It is Alaska state law with ATS that all gun shops offer safety locks and pamphlets along with every gone sold. However, the buyer does not have to accept them.

"We are instructed to offer them," Barry Barr, owner of Granny's Guns said. "We have to offer the lock and the pamphlet but that doesn't mean the buyer has to take them."

Barr says that using a gun lock in the home wouldn't delay much time if it's ever needed.

"It's pretty easy to unlock-- you just go like this, it just takes a second," Barr said. "The rope lock is faster to get off, you just need the key nearby."

Barr says the trigger lock takes a little more time.

"There's a little key and the key fits in the hole and it acts like a screwdriver." Barr said, "It just twists it and it comes off just like that. Takes a little longer, though."

The Anchorage Police Department says they don't have any policies or regulations when it comes to having guns in the home, but they do have recommendations.

"Keep your gun in a safe location where it will be out of the reach of children," Lt. John McKinnon said, "You don't have to have it in a locked space, but it is recommended that you secure them as best as possible."

Lt. McKinnon says there are many ways to keep your guns safe from children.
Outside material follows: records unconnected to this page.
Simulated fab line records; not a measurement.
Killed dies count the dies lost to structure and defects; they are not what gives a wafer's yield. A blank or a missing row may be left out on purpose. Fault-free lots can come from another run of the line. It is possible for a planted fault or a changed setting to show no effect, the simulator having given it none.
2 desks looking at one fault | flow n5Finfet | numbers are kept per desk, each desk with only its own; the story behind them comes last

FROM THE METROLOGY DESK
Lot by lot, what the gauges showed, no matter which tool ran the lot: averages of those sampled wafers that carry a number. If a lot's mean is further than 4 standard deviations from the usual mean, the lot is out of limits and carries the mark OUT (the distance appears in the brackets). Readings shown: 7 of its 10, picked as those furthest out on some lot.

"There's locks, safes, trigger locks, it's a matter of personal preference," McKinnon said. "All depends on the person and what they like. Most simple locks can be found for under $10."

Barr says he'll give away gun locks for free.

"If someone needs or wants a lock," Barr said, "Just stop by and ask for one."

Lt. McKinnon also reminds everyone to pay attention.

"It doesn't matter if you have a gun or you're running a table saw," McKinnon said, "If you don't pay attention, you matter how many years you have into it, you could hurt yourself or someone else."